The Renova president then decided to do a spell of work experience in industry and has continued in his experiments and experiences ever since.

Paulo Miguel Pereira da Silva pointed out that one of the experiences he had never had as an adolescent was being “part of groups” and discovered when he started work that he really enjoyed working with and coaching people. 

“I think we have excellent and motivated people here in Portugal with enormous capacities to do things.”

For 12 years in the 1980s and 1990s he worked as an engineer on the day-to-day organisation and running of the factories — the company at that time had two mills — and then was suddenly thrust into the big chair as president and had to deal with the commercial and marketing side of the business as well.

An Internationalisation strategy

In 1989 Renova started its first modern cross-category line of product (Renova Class) with a view to internationalisation. 

The first step came in 1990 when the company opened operations in Spain, Renova España SA. Towards the end of the decade Renova launched the first toilet paper in the world integrating micro-droplets of smoothing cream (Renova Fresh&Clean”

We had begun our internationalisation strategy and it had been going so well” he recalled. In 2002, Renova France began operations in that country launching its innovative Fresh&Cleantoilet paper that became the companys main market driver in that market. Within two years the company expanded into Belgium and Luxembourg, opening Renova Belgium in 2004.
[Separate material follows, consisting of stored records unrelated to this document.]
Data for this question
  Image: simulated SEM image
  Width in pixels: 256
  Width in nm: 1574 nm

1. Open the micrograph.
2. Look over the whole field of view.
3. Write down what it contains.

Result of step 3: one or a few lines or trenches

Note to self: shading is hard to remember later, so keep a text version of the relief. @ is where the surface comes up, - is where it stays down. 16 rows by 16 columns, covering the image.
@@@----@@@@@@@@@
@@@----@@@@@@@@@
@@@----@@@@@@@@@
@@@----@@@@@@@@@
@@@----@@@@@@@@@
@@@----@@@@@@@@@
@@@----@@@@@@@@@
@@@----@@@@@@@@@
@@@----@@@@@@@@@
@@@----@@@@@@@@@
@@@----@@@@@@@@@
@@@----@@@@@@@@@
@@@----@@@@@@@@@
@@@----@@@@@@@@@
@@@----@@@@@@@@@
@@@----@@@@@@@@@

And recalls: “It was a very difficult process, we started in Spain and then the natural move in terms of markets was France where the French retailers were important (France was and is famous for its hypermarkets) and Renova managed to built a presence among these large retailers”.  

Major branding reform

In 1995 the company launched a major branding reform with all products starting to take the brand name Renova.

Paulo Miguel Pereira da Silva wanted to focus on the brand and take it to the world. Creating and building a brand, he says, is a slow process with a medium to long-term investment, but the brand is important because it is what makes the product different and stand out from competitors.    

“We defined the brand as the most important thing for Renova’s development, and everything we had to do needed to be anchored around the brand. In Portugal we didn’t have great resources, but we did have talented people. We had to come up with a brand for our products that made them different,” explained Paulo Miguel Pereira da Silva.

A brand, he stresses, is something intangible, fictional, can represent values, innovations, dreams and aspirations. “We are really good in Portugal at producing things very efficiently — robotised assembly lines, factories, mass-manufactured goods -, but not so good with brands; we tended to come up with brands for third parties who then sold them on and the value stayed with them.”               

Renova Black 

It was the development of black toilet paper, however, which really catapulted the Renova brand onto the International stage where today it exports to 90 countries worldwide. 

It became known to a wider public (outside of Portugal) through an advertising campaign (first launched in 2002) that made use of sex appeal to sell toilet paper — something other companies didn’t dare to do before.

In 2013 Renova’a production director, Mário Lopes told Tissue Magazine: Our strategy is through innovation. We want to increasingly sell unusual tissue products internationally; we are already known as the black toilet paper company” and this brings a lot of visibility to the brand.”  

The campaign, using photos made by the French photographer François Rousseau, received special attention of the French magazine Photo, which promoted a photographic contest inspired by it (and sponsored by the company). This was backed up with the slogan “the sexiest toilet paper on earth”

“It was an innovation that had to do with creating a new product, a commodity that everyone uses, but people were ashamed to buy, yet ended up by becoming an iconic product that was no longer banal but different.”

And apart from worldwide fame with the article in the New York Times, the Renova Black innovation brought something else, equally if not more important to the company and the one-time physics student who dreamt of coming up with one small innovation that would make a difference — respect from industry and legitimacy from the world.

“Before Renova Black when I went to meet the potential buyers of a large Spanish retailer I had to explain who we were, what we did and the brands that we had. Now, even in South Korea, if I say that I’m from Renova and we produce black toilet paper I have a passport to enter their market.      

As CIP’s Armindo Monteiro said, “It showed how a company was able to produce a brand and build it from a country that did not really have a tradition of brand building in this area, from a product that being disposable does not bring added value or a superior technology, yet turn it into one that is internationally famous and in terms of quality is among the best in the world.”